BCP – The Language of the Prayer book

As we have Rite I next Sunday at 9am, here is an article on the heritage of the book. An excerpt of the language:

"If the language of the BCP can sometimes appear perplexing to modern readers, for early English-speaking audiences it represented a marvel of clarity—the first time in which the entire liturgy of the church had been written in the English language.

“It is the moment when the English language acquires a liturgy,” Billett said. “I like to think of it almost as a missionary moment, because we see the same thing happening much earlier, for instance, with Saints Cyril and Methodius, who evangelized the Slavic peoples.”

 “Equally crucial to the prayer book’s success was the quality of its language.

“I think that the beauty of its language and the seriousness of its theology is in part what can account for its longevity and influence,” the Rev. Jonathan Turtle, assistant curate at the Church of St. Mary and St. Martha in the Diocese of Toronto, said of the BCP.

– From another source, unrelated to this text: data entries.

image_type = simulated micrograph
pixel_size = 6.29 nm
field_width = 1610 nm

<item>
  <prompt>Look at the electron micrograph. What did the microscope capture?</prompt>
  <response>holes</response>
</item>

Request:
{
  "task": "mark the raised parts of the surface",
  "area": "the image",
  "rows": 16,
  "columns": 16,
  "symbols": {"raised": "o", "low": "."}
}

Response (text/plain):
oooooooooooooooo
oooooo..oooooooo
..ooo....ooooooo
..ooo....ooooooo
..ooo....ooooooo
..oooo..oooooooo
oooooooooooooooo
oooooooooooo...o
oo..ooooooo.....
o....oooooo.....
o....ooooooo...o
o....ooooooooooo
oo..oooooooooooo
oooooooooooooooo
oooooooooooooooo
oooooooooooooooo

“The language is clearly English, but it is an unfamiliar English. You wouldn’t speak this way with your friends down at the pub, and that’s precisely the beauty of it. What we have here is a prayer language, holy language reserved for the worship of a holy God. Moreover, it is theologically serious and deep.

“It is thoroughly steeped in Scripture and it takes seriously things like the real presence of Christ in the Eucharist and the atoning sacrifice of Christ on the cross for our salvation. In its lectionary, it challenges us to take in more Scripture than we thought we could manage. In these ways and more, it honours the ‘Reformed Catholic’ identity at the core of Anglicanism.”